Throughput in conventional general cargo also showed positive development with a plus at 930,000 tons (+ 0.8 percent) in the first half year, including 302,000 tons (+ 1.7 percent) in project and heavy lift cargo handling at the special terminals. This was possible thanks to strong growth in imports from 33.3 percent up to 66,000 tons. The bulk cargo sector with 21 million tons shows growth of 1.6 percent. This result was especially positively influenced by growing exports of grain, petroleum, biodiesel and chemical products. On the import side there was a slight decline of 4.5 percent in throughput of suction, grabbable and liquid cargo.
 

New jobs thanks to increased handling volumes
“The growth in seafreight has created new jobs in the Port of Hamburg.

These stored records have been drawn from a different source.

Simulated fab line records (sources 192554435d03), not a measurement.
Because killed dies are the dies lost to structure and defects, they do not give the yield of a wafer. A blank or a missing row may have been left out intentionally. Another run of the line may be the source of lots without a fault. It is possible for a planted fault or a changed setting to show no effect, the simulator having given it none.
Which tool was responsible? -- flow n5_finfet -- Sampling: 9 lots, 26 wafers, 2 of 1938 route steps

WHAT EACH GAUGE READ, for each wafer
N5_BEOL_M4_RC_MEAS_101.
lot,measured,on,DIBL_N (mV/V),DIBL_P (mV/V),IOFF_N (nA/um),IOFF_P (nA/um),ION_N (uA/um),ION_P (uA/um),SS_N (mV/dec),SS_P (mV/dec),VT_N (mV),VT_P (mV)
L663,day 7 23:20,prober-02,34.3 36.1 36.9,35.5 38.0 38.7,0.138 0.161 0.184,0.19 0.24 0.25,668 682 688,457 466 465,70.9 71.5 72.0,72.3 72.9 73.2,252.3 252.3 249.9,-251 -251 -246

In the meantime there are more workers employed in the handling terminals than in the boom year 2008. The port economy is specifically seeking and employing more workers,” said Ingo Egloff, member of the Executive Board of Port of Hamburg Marketing. HHLA has just created 50 new jobs at Container Terminal Burchardkai at the end of July, and announced they would hire new employees at Container Terminal Altenwerder. The Personnel service provider for the port GHB (Gesamthafenbetriebsgesellschaft) has created 60 new jobs this year, in order to have enough qualified personnel for continued growth in general and bulk cargo terminals. “The Hamburg Port Authority is prepared for further growth and is increasing training places for the next generation, qualification programmes for career changers and continuous in-service training for employees. The port with its many varied professional requirements offers numerous attractive opportunities for those starting a career,” explained Egloff.


Delayed ships and construction sites have not hindered growth

Against a backdrop of considerable ship delays all the large container ports in the North Range are presented with considerable challenges, having to cope with the consequences. The delays, on average 70 hours and more in container shipping, especially for the larger containerships with between 6,000 and 7,000 containers (TEU) handled in each ship’s call, can very quickly lead to traffic problems at the port terminals. In addition the numerous construction sites in the Port and in the Hamburg area influence traffic flows at times. “We are especially pleased that in spite of these difficult conditions the Port of Hamburg can be competitive in the North Range and so successful, even gaining extra cargo volumes,” says Mattern.

Securing the Port of Hamburg’s reliability and quality is of special importance to Frank Horch, Hamburg’s Senator for economics, transport and innovation “It is our joint task to bring the transport chain in and through the Port of Hamburg back to the high level of reliability that made the port a preferred logistics service provider. Our investments in infrastructure are an absolute must. Today, those who make a case for less building, are putting the future of our location at risk,” emphasised Horch.

Heinrich Ahlers, CEO of Buss Port Logistics underlined that accessibility to Hamburg‘s universal port for heavy lifts is vital for many port companies and their employees: “Project cargo safeguards jobs for port service providers and multi-purpose terminals, such as our Buss Hansa Terminal. Hamburg policymakers must work together with the federal government and states to further maintain infrastructure, to avoid migration and the loss in value creation that would cause.”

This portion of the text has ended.